United Kingdom Prom 22. Dean, Mozart Meredith, Beethoven. Franceso Piemontesi (piano), Aurora Orchestra, Nicholas Collon (conductor), BBC Proms Youth Ensemble, Royal Albert Hall, London. 2.8.2015 (LB)
Brett Dean (b. 1961) – Pastoral Symphony (2000)
Mozart – Piano Concerto No.26 in D major, K.537 ‘Coronation’ (1788)
Anna Meredith (b.1978) – Smatter Hauler (2015) BBC Commission; world premiere
Beethoven – Symphony No.6 in F major, Op.68 ‘Pastoral’ (1808)
The Australian composer Brett Dean, previously a violist in the Berlin Philharmonic Orchestra, has received generous exposure for his compositions in the United Kingdom and it was his Pastoral Symphony that opened the Aurora Orchestra’s performance at the Albert Hall this afternoon.

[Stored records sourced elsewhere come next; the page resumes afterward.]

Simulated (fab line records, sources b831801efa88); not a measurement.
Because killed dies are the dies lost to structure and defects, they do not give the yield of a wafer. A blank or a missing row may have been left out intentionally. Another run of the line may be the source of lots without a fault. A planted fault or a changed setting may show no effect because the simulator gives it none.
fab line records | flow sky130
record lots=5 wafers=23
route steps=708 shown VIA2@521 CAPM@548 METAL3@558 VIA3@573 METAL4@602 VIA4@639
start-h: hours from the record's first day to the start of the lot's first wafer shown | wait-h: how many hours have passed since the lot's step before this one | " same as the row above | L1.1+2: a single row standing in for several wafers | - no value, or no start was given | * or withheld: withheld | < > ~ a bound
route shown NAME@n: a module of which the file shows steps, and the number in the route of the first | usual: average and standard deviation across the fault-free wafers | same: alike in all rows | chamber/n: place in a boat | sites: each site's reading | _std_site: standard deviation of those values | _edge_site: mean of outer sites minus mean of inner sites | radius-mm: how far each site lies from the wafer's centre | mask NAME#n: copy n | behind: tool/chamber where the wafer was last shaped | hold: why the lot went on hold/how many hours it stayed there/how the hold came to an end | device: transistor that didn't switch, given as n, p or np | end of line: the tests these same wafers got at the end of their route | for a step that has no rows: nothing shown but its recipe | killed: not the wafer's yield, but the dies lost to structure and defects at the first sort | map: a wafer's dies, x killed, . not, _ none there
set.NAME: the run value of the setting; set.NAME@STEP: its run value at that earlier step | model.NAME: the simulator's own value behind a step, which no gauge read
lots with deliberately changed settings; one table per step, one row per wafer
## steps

It is a single movement work of about sixteen minutes’ duration and more akin to a tone poem than a symphony. Dean acknowledges Beethoven’s ‘Pastoral’ Symphony as its inspiration, in respect of his use of birdsong at least, but it is his commentary on the degradation of our natural environment, and the discord in human society, that lies at the heart of his own composition. His thoughtful dissonances exemplify the apparent readiness to place profit before the preservation of the natural environment, and he seeks also to give us a glimpse of the soulless noise we will be left with, should consumerism triumph, as he fears it might.
The orchestra, having previously performed and recorded the work, was in admirable command of its technical and musical challenges, even if the nine string players had to struggle to make their presence felt in the face of the enthusiasm of the wind, brass and percussion instruments.
Franceso Piemontesi, a former BBC Radio 3 New Generation Artist, was a nimble and reliable soloist in Mozart’s penultimate piano concerto, the ‘Coronation’, giving an idiomatic performance of great character, and abandon.
That the orchestra’s first ritornello was to finish conspicuously sharper than the pianists’ first entry in the home key was solely because the orchestra had failed to tune to the piano, and this disparity in pitch never properly resolved itself. Piemontesi was unperturbed however, and rewarded the audience’s generous reception of his performance with an encore of a Mendelssohn Song without Words.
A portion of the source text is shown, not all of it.